But it’s a tough sell in this town noted for its furniture and textile industries, both in decline. Newcomers note rag-tag roads leading into the city, closed mills and a network of confusing streets.

One of the best things Hickory has going for it, some audience members said, was that it is only an hour’s drive from Charlotte.

The Hickory City Council, which hired the Jackson Group and Charlotte’s LandDesign, hopes to come up with a master plan in the spring to map out a long-range strategy to improve Hickory’s appearance – what it sees as the first step to improving the town.

The early changes could be improving the appearance of major streets leading into the city, but the long-range plan could take up to 20 years, City Council member Brad Lail said in an interview.

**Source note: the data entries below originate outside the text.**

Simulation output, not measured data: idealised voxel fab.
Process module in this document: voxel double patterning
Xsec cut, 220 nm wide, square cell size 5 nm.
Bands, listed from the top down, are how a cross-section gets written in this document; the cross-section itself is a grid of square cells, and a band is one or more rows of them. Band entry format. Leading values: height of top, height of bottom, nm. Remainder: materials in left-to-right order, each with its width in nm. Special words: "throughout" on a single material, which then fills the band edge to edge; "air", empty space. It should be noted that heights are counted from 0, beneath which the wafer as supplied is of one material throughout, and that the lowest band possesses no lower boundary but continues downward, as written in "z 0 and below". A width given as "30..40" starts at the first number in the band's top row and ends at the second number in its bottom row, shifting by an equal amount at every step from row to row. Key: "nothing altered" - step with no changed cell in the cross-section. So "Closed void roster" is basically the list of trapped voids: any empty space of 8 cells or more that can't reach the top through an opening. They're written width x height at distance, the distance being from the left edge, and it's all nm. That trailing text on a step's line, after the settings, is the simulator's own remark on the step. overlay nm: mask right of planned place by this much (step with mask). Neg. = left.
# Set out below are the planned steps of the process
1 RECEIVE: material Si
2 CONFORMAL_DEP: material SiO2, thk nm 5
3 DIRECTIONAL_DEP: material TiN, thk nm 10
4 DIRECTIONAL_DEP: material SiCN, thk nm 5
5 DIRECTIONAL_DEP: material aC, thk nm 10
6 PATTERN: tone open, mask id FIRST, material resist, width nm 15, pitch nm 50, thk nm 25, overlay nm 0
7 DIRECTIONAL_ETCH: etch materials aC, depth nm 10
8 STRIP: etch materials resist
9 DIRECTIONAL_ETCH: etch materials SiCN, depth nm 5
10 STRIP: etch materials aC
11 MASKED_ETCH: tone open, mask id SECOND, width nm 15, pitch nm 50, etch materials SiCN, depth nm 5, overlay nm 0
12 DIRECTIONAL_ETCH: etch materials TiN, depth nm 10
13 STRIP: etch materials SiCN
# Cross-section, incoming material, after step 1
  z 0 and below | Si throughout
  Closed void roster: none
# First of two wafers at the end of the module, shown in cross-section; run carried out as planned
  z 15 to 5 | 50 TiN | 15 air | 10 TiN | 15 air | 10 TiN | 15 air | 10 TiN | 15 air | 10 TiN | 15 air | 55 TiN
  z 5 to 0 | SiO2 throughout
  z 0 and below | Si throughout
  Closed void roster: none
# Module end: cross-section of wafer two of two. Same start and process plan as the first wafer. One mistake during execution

“The problem is we have difficulty retaining our own young people,” Lail said. “We want to do that and attract others who didn’t grow up here.” He used the analogy of a once-prosperous hotel that has not kept up with the times. Like that hotel, Hickory must work hard to bring itself back, Lail said.

Students said the city could be improved by dressing up its main entrance roads, attracting more jobs for college grads and more nightlife.

They also said the city needs a stronger connection to the Lenoir-Rhyne University. City businesses do not seem to embrace the college and there needs to be a way to improve the two-way relationship between town and college, they said.